For about a decade, the status of the Kansas City International Airport (KCI) has been a topic of conversation. In fact, just a few weeks ago, KCI announced that they are projected to save 2.5 million dollars a year by closing Terminal A. Terminals B and C will inherit the influx of travelers. KCI has dipped in popularity. Major airlines have complained about the airport’s three-terminal system; travelers have complained about the decaying architecture from the seventies; government officials complain about the airport’s lack of sufficient revenue. City officials on both the Kansas and Missouri side have been quarreling over a solution for years, but recently Kan. Gov. Sam Brownback has proposed a plan. Brownback is hoping to build a rival airport in Johnson County, Kan.

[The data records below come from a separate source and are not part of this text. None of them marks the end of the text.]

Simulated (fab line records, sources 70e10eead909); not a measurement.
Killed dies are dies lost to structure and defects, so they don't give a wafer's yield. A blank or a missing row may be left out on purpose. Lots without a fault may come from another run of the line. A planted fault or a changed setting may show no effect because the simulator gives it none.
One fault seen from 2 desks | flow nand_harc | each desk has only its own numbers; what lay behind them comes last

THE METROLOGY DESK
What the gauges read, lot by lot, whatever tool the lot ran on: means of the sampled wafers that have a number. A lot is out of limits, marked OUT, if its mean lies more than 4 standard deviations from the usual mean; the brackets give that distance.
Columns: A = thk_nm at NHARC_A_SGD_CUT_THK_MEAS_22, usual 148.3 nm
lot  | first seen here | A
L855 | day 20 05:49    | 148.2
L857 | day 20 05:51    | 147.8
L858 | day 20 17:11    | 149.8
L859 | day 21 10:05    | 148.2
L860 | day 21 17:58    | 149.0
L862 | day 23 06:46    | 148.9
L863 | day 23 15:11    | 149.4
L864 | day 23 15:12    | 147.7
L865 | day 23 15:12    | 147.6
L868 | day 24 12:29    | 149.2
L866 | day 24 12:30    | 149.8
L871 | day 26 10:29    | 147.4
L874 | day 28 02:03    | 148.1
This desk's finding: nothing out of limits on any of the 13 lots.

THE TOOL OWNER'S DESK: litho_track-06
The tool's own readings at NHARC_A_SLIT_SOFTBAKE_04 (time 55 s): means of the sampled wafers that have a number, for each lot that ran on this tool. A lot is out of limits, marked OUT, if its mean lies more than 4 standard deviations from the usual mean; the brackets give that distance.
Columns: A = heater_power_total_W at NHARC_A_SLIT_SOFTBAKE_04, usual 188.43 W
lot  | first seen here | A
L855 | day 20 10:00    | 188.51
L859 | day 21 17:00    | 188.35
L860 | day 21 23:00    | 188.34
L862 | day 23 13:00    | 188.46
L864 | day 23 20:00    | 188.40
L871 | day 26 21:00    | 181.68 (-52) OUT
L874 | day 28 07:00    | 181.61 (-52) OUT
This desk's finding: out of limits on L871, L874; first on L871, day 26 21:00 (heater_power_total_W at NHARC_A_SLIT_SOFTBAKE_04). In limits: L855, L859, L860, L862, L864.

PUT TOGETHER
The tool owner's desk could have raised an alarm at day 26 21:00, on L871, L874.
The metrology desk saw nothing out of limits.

Brownback has not said explicitly that he would like KCI to close, but he would like to create competition that, if successful, would most likely lead to the extinction of KCI. He believes that Kansas is financially equipped to handle the venture of a new metro-area airport, whereas Missouri is struggling to support the travel hub that Kansas City’s location brings. Brownback also states that the Kan. government will benefit from an airport in ways Missouri does not.

With more than 50 percent of (KCI) passengers coming from Kansas, we are exploring the possibilities of this project,” Brownback told the “Kansas City Star.”

Another positive for Brownback would be an enormous rise in employment. Right now, roughly 60,800 people have jobs because of KCI. If the major Kansas City airport were to be in Kansas, Brownback thinks that the budget, morale and, of course, employment, would rise.

According to prominent airlines, KCI desperately needs to be renovated. In 2016, Southwest Airlines loosely offered to finance a single-terminal system at KCI, and Kansas City Officials were open to the discussion. City and airport officials see the need for change.

The “Kansas City Star” spoke with the Mayor of Kansas City, Sly James and City Manager, Troy Schulte, both of whom who would both like revamp KCI.

KCI in its current form is an out-of-date, inefficient facility that makes for an embarrassing front door to out-of-town travelers,” said a joint statement from James and Schulte. As James and Schulte are keen to point out, an airport in Kansas would be “the biggest Border War prize of all.” The “Kansas City Star” has been following the “Border War” since Brownback was elected. According to the publication, Brownback has won several businesses and jobs from the Missouri side of Kansas City and brought them to the Kansas side. The longer Kansas City delays renovating KCI, the more plausible a rival airport in Kansas becomes.

However, it’s the people of Kansas City who remain steadfast in resistance to renovation. When Kansas City voters did not show support for the KCI renovation project, James and Schulte were forced to halt discussions about the project. Frequent visitors of the airport are upset by prospective renovations, saying that KCI is unique and stream-lined. Renovations have been stalled for years as city officials wrestle with how to please their voters, meet the needs of the city and appease the airlines that bring the most business.

An inactive team on the Missouri side of Kansas City is good news for Brownback. Most city officials in Johnson County have refused to comment on plans for an airport, and most of the plans have been kept private. It is unclear where the new airport would be located, but experts assume that the metro airport would become an extension of the two smaller airports already in Johnson County: The New Century AirCenter and Johnson County Executive Airport. These airports are used only for corporate flights.  

Most experts are skeptic of Brownback’s potential new airport, and many say it won’t happen. Even major airlines like Southwest that, push for KCI to be renovated, aren’t sure that a completely new airport is the right answer. According to city and airport officials, it is projected that 2018 will be the culminating year for either a new airport, Kansas City to start renovations or KCI to begin to lose business and revenue with no alternative options. Each option will be accompanied by change in the way Kansas City travels.